Current State (As Of 2026-02-07)

Canonical branch: main (recent historical work happened on feature/kad-search-publish).
Implemented:
- SAM v3 TCP control client with logging and redacted sensitive fields (src/i2p/sam/).
- SAM STYLE=DATAGRAM session over TCP (iMule-style DATAGRAM SEND / DATAGRAM RECEIVED) (src/i2p/sam/datagram_tcp.rs).
- SAM STYLE=DATAGRAM session + UDP forwarding socket (src/i2p/sam/datagram.rs).
- iMule-compatible KadID persisted in data/preferencesKad.dat (src/kad.rs).
- iMule nodes.dat v2 parsing (I2P destinations, KadIDs, UDP keys) (src/nodes/imule.rs).
- Distributable bootstrap seed embedded at assets/nodes.initseed.dat and copied to data/nodes.initseed.dat / data/nodes.fallback.dat on first run (src/app.rs).
- KAD packet encode/decode including iMule packed replies (pure-Rust zlib/deflate inflater) (src/kad/wire.rs, src/kad/packed.rs).
- Minimal bootstrap probe: send PING + BOOTSTRAP_REQ, decode PONG + BOOTSTRAP_RES (src/kad/bootstrap.rs).
- Kad1+Kad2 HELLO handling during bootstrap (reply to HELLO_REQ, parse HELLO_RES, send HELLO_RES_ACK when requested) (src/kad/bootstrap.rs, src/kad/wire.rs).
- Minimal Kad2 routing behavior during bootstrap:
- Answer Kad2 KADEMLIA2_REQ (0x11) with KADEMLIA2_RES (0x13) using the closest known contacts (src/kad/bootstrap.rs, src/kad/wire.rs).
- Answer Kad1 KADEMLIA_REQ_DEPRECATED (0x05) with Kad1 RES (0x06) (src/kad/bootstrap.rs, src/kad/wire.rs).
- Handle Kad2 KADEMLIA2_PUBLISH_SOURCE_REQ (0x19) by recording a minimal in-memory source entry and replying with KADEMLIA2_PUBLISH_RES (0x1B) (this stops peers from retransmitting publishes during bootstrap) (src/kad/bootstrap.rs, src/kad/wire.rs).
- Handle Kad2 KADEMLIA2_SEARCH_SOURCE_REQ (0x15) with KADEMLIA2_SEARCH_RES (0x17) (source results are encoded with the minimal required tags: TAG_SOURCETYPE, TAG_SOURCEDEST, TAG_SOURCEUDEST) (src/kad/bootstrap.rs, src/kad/wire.rs).
- Persist discovered peers to data/nodes.dat (iMule nodes.dat v2) so we can slowly self-heal even when nodes2.dat fetch is unavailable (src/app.rs, src/nodes/imule.rs).
- I2P HTTP fetch helper over SAM STREAM (used to download a fresh nodes2.dat when addressbook resolves) (src/i2p/http.rs).
Removed obsolete code:
- Legacy IPv4-focused nodes.dat parsing and old net probe helpers.
- Empty/unused src/protocol.rs.

Dev Topology Notes

SAM bridge is on 10.99.0.2.
This rust-mule dev env runs inside Docker on host 10.99.0.1.
For SAM UDP forwarding to work, SESSION CREATE ... HOST=<forward_host> PORT=<forward_port> must be reachable from 10.99.0.2 and mapped into the container.
- Recommended config.toml values:
  - sam.host = "10.99.0.2"
  - sam.forward_host = "10.99.0.1"
  - sam.forward_port = 40000
- Docker needs either --network host or -p 40000:40000/udp.
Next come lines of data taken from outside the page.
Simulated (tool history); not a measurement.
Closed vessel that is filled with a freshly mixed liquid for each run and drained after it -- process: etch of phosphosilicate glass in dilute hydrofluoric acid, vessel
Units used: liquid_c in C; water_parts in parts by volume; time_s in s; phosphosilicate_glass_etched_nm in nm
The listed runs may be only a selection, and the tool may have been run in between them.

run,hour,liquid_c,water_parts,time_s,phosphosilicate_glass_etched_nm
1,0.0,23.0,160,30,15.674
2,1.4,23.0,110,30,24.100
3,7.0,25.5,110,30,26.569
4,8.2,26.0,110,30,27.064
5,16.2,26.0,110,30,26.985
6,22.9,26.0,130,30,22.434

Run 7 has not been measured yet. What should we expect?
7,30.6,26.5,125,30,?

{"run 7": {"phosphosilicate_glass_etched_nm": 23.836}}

If you don't want to deal with UDP forwarding, set sam.datagram_transport = "tcp" in config.toml.

Data Files (`*.dat`) And Which One Is Used

`data/nodes.dat` (Primary Bootstrap + Persisted Seed Pool)

This is the main nodes file that rust-mule uses across runs. By default it is:

kad.bootstrap_nodes_path = "nodes.dat" (in config.toml)
resolved relative to general.data_dir = "data"
so the primary path is data/nodes.dat

On startup, rust-mule will try to load nodes from this path first. During runtime it is also periodically overwritten with a refreshed list (but in a merge-preserving way; see below).

Format: iMule/aMule nodes.dat v2 (I2P destinations + KadIDs + optional UDP keys).

`data/nodes.initseed.dat` and `data/nodes.fallback.dat` (Local Seed Snapshots)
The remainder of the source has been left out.